Solomon continues to hold my attention because he never gives up. He takes all the crap the world can throw at him and he doesn’t quit. He has probably the most thankless job in the universe when you think about it. I’ve often described him as the super heroic equivalent of a garbageman. Because he deals with all of the stuff the other heroes of his world would rather not even think about.
Dr. Lucy Chaplin is the beauty to Solomon’s beast. She is beautiful, rich, and stylish. She’s also a super intelligent bad ass and a superhero in her own right. Lucy is the most popular character in the comic. She also is probably the one that has changed the most. Although it’s almost like retroactively correcting my own misstep. When I originally envisioned Lucy, I pictured a buxom, plus-sized woman in 1950’s pin-up dress. This idea kind of got lost through dealing with the various artists over the years. I’d always try to slip it into my notes to artists, asking them to draw her curvier. But they’d normally just draw her with a bigger bust-line and that was about it. I don’t really blame the artists however. I blame myself. It was something that frustrated me a bit, but at that tender age, I lacked the confidence to stand up for my original concept.
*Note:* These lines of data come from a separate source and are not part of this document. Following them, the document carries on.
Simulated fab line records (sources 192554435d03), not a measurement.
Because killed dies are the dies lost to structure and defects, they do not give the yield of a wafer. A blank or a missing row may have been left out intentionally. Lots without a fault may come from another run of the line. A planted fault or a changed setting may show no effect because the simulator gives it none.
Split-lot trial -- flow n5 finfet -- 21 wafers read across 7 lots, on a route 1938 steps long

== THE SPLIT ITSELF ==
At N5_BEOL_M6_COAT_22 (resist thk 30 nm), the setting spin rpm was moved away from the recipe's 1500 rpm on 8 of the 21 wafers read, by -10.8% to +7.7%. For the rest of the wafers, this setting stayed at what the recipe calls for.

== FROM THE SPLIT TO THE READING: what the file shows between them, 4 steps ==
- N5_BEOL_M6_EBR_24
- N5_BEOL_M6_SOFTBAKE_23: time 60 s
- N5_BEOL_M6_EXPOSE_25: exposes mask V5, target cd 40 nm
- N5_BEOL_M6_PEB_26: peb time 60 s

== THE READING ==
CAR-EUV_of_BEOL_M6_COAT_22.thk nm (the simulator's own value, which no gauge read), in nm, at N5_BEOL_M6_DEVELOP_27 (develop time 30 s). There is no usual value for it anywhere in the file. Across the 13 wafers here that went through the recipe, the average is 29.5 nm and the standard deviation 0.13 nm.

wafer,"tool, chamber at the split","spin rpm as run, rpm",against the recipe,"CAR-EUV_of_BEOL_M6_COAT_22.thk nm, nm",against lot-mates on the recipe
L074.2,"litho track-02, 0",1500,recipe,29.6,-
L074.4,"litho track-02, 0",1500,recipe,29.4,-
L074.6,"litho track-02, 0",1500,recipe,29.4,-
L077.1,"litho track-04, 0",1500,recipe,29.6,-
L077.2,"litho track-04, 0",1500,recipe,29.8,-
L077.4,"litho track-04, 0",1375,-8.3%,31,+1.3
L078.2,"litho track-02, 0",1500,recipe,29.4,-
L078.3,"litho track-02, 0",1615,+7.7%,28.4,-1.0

So, over a decade later, we were around the point when DC has last their New 52 reboot. And I noticed that both Power Girl and Amanda Waller have been redesigned as your typically waifish comic book heroines. It got me thinking about the sort of uniformity in appearance that most comic book superheroines have. That was my line in sand.
I was going to redesign Lucy from the ground up and rethink her character as a sort of ass-kicking, sexually assertive, feminist Doc Savage. I worked with several different artists on the new version of the character. Terry Parr and Sergio Calvet, both of whom have a long history with Halloween Man. Also, Paul Tuma who is a great pin-up artist who specializes in plus-sized women.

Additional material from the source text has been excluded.